Last Friday marked one year since Russia’s illegal invasion of Ukraine. All of us in the House should be proud of the support our country has provided to Ukrainians, both at home and abroad. I want to take the opportunity to thank all of our schools, colleges and universities for their steadfast support of children and young people fleeing this horrific conflict. To date, our schools have welcomed over 20,000 children from Ukraine, and in my own constituency we have welcomed over 245 children. By coincidence, one of them won my recent Christmas card competition—a very talented six-year-old called Anastasiia, whom I met along with her mother at St Joseph’s primary school in Chichester. She is thriving, which is testament to the incredible role our schools are playing to support children who have lived through something that none of us could imagine. Our nurseries, schools, colleges and universities have stood up for the people of Ukraine, and this Government and this country—and this House—will always stand with Ukraine.
I recently met students at Manchester University who are deeply concerned about the quality of student housing and, like all of us, are feeling the incredible strain of the Tory cost of living crisis. The Government’s failure to properly manage student maintenance loans will mean that students are £1,500 worse off in real terms. Can the Secretary of State tell me why the Government are punishing students like this?
Of course, we always want to support our students, and we have been increasing the maintenance loan. We have kept the fees flat as well, and we have increased the hardship fund. However, I know this is a concern, particularly in some big cities where housing costs have gone up and where perhaps there is a shortage of housing available for students as well. We do urge universities to act on this, because we have seen some crunch points where there is not enough housing, which can create pressure on students’ budgets.

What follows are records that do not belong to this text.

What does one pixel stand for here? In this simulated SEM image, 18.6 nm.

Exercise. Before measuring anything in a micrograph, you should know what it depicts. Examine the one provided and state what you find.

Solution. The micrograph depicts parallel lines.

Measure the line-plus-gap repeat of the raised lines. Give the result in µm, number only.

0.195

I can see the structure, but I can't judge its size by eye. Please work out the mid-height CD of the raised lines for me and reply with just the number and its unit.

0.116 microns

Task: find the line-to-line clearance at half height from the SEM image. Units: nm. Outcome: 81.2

Employers have developed 660 high-quality apprenticeships, including 150 in the engineering and manufacturing sector. Where employers identify the need for new and emerging skills, including in green jobs, they can work with the Institute for Apprenticeships and Technical Education, which stands ready to work with employers to introduce new apprenticeships. I would encourage JCL Glass to speak to the institute about this.
I call the shadow Secretary of State.
May I begin by joining the right hon. Lady the Secretary of State in recognising the tremendous contribution of everyone right across education in welcoming Ukrainian refugees to our country, and reiterate our commitment, right across the House, to facing down Russian aggression?
Last week, the Leader of the Opposition set out that spreading opportunity through reform of our childcare and education systems will be a central mission of the next Labour Government. By contrast, the Prime Minister fails to identify education as a priority for his Government. Can the Secretary of State explain why?
I am delighted that the Leader of the Opposition has finally recognised education, because every other speech he has given did not mention it at all. The education of our children is vital, and standards and quality are also important. Since 2010, we have been making sure that the standards of our education for children give them the best opportunity to thrive in life. We have increased access to free childcare, and we have changed school standards, ensuring that all our kids are doing much better in much better schools. We have increased the number of good and outstanding schools, and increased skills training. We have introduced T-levels, we have introduced apprenticeships—we have done endless things, and every one of them has been done to increase quality.
I remind Front Benchers that many people want to get in at topical questions, which are meant to be short and punchy. Can we set the best example?
Will the Secretary of State explain to parents why after 13 years of Conservative Governments, her Department escalated the risk of a school building collapsing to “critical—very likely”?
Absolutely. We take the condition of schools very seriously, and we will be publishing data. We have collected a lot of data on schools—1.2 billion lines of data—and every time a school is identified as having a risk, it is acted on immediately.
I am so sorry to hear about the position of Keya. There are things we are doing, including increasing access to specialist school spaces and improving the offer in schools, and I will be setting out more detail within the next week.
I call the SNP spokesperson.
It is concerning to hear that the Home Secretary is considering changing visa rules significantly to reduce the period that international students can remain in the UK post-graduation. When the post-study work visa was previously withdrawn, huge damage was done to the higher education sector. Will the Minister assure the House that he will oppose such short-sighted and reactionary policies from the Home Secretary?
Immigration matters are for the Home Office, but I am proud that we have a target of 600,000 international students every year. We have exceeded that target, and they have ensured that the economic worth to our country is £25 billion.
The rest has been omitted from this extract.